## Converts TextGrids to CSV

This Jupyter Notebook converts TextGrids to CSV files to be easier analyzed. This script is written with the .flac and .TextGrid files from the Seoul Corpus (Yun et al. 2015) in mind.

## Packages

In [1]:
from praatio import textgrid
import glob
import numpy as np
import pandas as pd
from tqdm.notebook import tqdm

## tg2df

*Modified from "Doing phonetic research on the Seoul Corpus" paper and scripts. Located at https://osf.io/ukh6d/overview?view_only=d9bda726aebe4512830c6996f2ae4cae*

**tb2df** creates a dataframe with all the information in the specified tier.

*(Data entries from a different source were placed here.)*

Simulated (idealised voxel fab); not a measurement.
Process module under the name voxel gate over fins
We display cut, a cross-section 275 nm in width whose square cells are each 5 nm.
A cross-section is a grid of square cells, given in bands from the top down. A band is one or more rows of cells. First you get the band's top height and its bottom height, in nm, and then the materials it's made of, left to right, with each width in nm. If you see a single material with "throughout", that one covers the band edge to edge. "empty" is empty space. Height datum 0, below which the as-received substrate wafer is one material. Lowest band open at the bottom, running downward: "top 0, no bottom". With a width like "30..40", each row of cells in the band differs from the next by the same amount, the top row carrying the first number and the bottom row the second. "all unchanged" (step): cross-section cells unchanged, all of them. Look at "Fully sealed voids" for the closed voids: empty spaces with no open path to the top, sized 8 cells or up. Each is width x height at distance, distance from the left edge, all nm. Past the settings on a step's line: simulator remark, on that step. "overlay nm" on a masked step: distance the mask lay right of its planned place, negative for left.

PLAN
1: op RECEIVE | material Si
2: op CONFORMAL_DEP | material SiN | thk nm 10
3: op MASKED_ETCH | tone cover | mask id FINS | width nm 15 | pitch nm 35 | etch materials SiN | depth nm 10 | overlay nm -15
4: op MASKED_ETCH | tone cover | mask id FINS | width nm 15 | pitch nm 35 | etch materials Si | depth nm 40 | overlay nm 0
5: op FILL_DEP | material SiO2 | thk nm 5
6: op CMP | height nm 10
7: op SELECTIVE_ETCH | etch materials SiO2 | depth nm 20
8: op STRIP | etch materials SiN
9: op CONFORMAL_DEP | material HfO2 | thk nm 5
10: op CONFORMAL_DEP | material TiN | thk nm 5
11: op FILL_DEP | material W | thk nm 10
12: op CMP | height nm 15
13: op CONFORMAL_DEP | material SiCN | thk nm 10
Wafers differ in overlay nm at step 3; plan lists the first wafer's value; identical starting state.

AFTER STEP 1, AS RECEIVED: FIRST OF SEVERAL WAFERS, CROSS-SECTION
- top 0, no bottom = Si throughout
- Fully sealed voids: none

For the Seoul Corpus data, the tiers are the following:

&nbsp;&nbsp;&nbsp;&nbsp;&nbsp;&nbsp;0 -- Phoneme  
&nbsp;&nbsp;&nbsp;&nbsp;&nbsp;&nbsp;1 -- Word/Eojeol (pronounced, hangeul)  
&nbsp;&nbsp;&nbsp;&nbsp;&nbsp;&nbsp;2 -- Word/Eojeol (pronounced, IPA)  
&nbsp;&nbsp;&nbsp;&nbsp;&nbsp;&nbsp;3 -- Utterance (prononced)  
&nbsp;&nbsp;&nbsp;&nbsp;&nbsp;&nbsp;4 -- Word/Eojeol (orthography, hangeul)  
&nbsp;&nbsp;&nbsp;&nbsp;&nbsp;&nbsp;5 -- Word/Eojeol (orthography, IPA)  
&nbsp;&nbsp;&nbsp;&nbsp;&nbsp;&nbsp;6 -- Utterance (orthography)

**Inputs**:
- string&nbsp;&nbsp;&nbsp;*filename*
- int&nbsp;&nbsp;&nbsp;*tier_num*

**Outputs**: (dataframe) of TextGrid

In [3]:
def tg2df(filename, tier_num):
  tg = textgrid.openTextgrid(filename, includeEmptyIntervals=True, duplicateNamesMode='rename')
  tiers = tg.tierNames
  
  tier = tg.getTier(tiers[tier_num])
  InputFile = filename[:-9]  
  data = [(InputFile, label, start, end) for start, end, label in tier.entries]
  df = pd.DataFrame(data, columns=['InputFile', 'text', 'start', 'end'])

  return df

## merge_all_tgs

*Modified from "Doing phonetic research on the Seoul Corpus" paper and scripts. Located at https://osf.io/ukh6d/overview?view_only=d9bda726aebe4512830c6996f2ae4cae*

**merge_all_tgs** takes a list of files and performs tg2df to all the files, combining them into one dataframe. 

**Inputs**:
- string list&nbsp;&nbsp;&nbsp;*list_of_files*
- int&nbsp;&nbsp;&nbsp;*tier_num*

**Outputs**: (dataframe) of the textgrids

In [4]:
def merge_all_tgs(list_of_files, tier_num):
  df = pd.DataFrame()
  for f in tqdm(list_of_files, leave=True):
    cur_data = tg2df(f, tier_num)
    df = pd.concat([df, cur_data], axis = 0, ignore_index=True)
  df = df.sort_values(by=['InputFile', 'start']).reset_index(drop=True)
  return df

## get_filelist

**get_filelist** gets a list of the files that we want to analyze.

**Inputs**:
- Path()&nbsp;&nbsp;&nbsp;*path*
- string&nbsp;&nbsp;&nbsp;*extension*

**Outputs**: (string list) of filenames

In [9]:
def get_filelist(path, extention):
    return [f.name for f in path.glob("*." + extention)]

## get_subsection

**get_subsection** takes the list of files from the Seoul Corpus and filters it according to age (inclusive) and gender ("m" or "f").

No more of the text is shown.